How to include node type with both labeled and unlabeled members
I have a use case for a single node type that has a mixture of labeled and unlabeled members. The docs sound like this is handled:
"These JSON files only need to list the IDs on its own set. For example, in a node classification task, there are 100 nodes and node ID starts from 0, and assume the last 50 nodes (ID from 49 to 99) have labels associated. ...."
I have parquet files for my nodes. During the graph construction routine, the creation of the final numpy arrays for labels seemed to indicate that I needed dummy labels for these nodes. How am I supposed to handle this use case where I want to keep to a single node type for this data?
Thank you!
Hi @robertreaney is this a correct description of your data?
my_node_type.parquet
node_id,label
a,0
b,1
c,NaN
So some of your nodes have labels while others don't and you want to only include in your train/validation/test set the nodes that have a label (a,b) in this case?

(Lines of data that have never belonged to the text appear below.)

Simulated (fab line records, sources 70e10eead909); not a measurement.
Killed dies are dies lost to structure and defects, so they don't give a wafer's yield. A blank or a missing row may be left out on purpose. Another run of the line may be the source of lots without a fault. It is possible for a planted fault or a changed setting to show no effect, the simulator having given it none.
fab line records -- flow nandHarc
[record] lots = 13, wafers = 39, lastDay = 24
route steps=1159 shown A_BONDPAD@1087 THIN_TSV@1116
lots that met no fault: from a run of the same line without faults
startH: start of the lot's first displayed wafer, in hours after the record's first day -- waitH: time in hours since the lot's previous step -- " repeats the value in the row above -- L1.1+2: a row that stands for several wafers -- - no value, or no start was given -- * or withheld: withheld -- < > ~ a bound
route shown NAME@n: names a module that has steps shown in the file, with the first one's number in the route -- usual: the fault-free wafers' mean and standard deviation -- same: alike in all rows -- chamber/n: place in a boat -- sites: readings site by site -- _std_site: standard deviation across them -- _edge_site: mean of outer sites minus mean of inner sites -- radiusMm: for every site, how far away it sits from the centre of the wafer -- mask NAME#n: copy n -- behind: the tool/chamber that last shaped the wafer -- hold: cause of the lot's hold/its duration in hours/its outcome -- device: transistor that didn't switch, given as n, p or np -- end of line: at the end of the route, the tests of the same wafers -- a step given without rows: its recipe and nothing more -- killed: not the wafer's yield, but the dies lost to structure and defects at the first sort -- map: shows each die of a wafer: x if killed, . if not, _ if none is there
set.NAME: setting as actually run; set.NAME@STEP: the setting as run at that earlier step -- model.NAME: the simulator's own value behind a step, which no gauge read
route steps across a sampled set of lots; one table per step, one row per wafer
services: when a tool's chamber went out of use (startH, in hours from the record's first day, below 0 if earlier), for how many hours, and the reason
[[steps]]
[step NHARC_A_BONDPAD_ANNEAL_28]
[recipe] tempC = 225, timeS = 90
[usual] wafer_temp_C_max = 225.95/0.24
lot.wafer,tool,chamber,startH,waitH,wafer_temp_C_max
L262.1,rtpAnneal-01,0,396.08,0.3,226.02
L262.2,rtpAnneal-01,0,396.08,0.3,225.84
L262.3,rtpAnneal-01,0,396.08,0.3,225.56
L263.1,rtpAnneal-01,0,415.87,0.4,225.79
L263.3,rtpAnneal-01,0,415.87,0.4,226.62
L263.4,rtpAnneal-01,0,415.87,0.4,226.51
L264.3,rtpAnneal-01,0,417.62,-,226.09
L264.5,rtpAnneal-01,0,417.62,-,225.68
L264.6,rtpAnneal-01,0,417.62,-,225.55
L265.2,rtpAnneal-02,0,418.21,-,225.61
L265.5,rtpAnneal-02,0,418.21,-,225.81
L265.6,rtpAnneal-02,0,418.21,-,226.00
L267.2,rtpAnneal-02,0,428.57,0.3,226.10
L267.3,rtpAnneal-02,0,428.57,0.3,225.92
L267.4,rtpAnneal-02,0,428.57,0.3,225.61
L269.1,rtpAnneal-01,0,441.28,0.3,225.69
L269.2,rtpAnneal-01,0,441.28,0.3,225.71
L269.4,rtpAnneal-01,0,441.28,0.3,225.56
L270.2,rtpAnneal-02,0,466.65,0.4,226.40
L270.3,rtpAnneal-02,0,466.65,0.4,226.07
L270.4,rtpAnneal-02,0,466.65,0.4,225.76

You could do this by creating e.g. a train/validation/test_ids.csv with contents
node_id
a
b
So for nodes that do not have labels, you would simply not list their ids in the custom split files you create.
@thvasilo this is correct. For clarity before closing this ticket, that unlabeled nodes must have a value of agreeable type. The correct way to provide unlabeled nodes to the gconstruct process is with a dummy label. I have used -1 in my codebase.
node_id,label
a,0
b,1
c,-1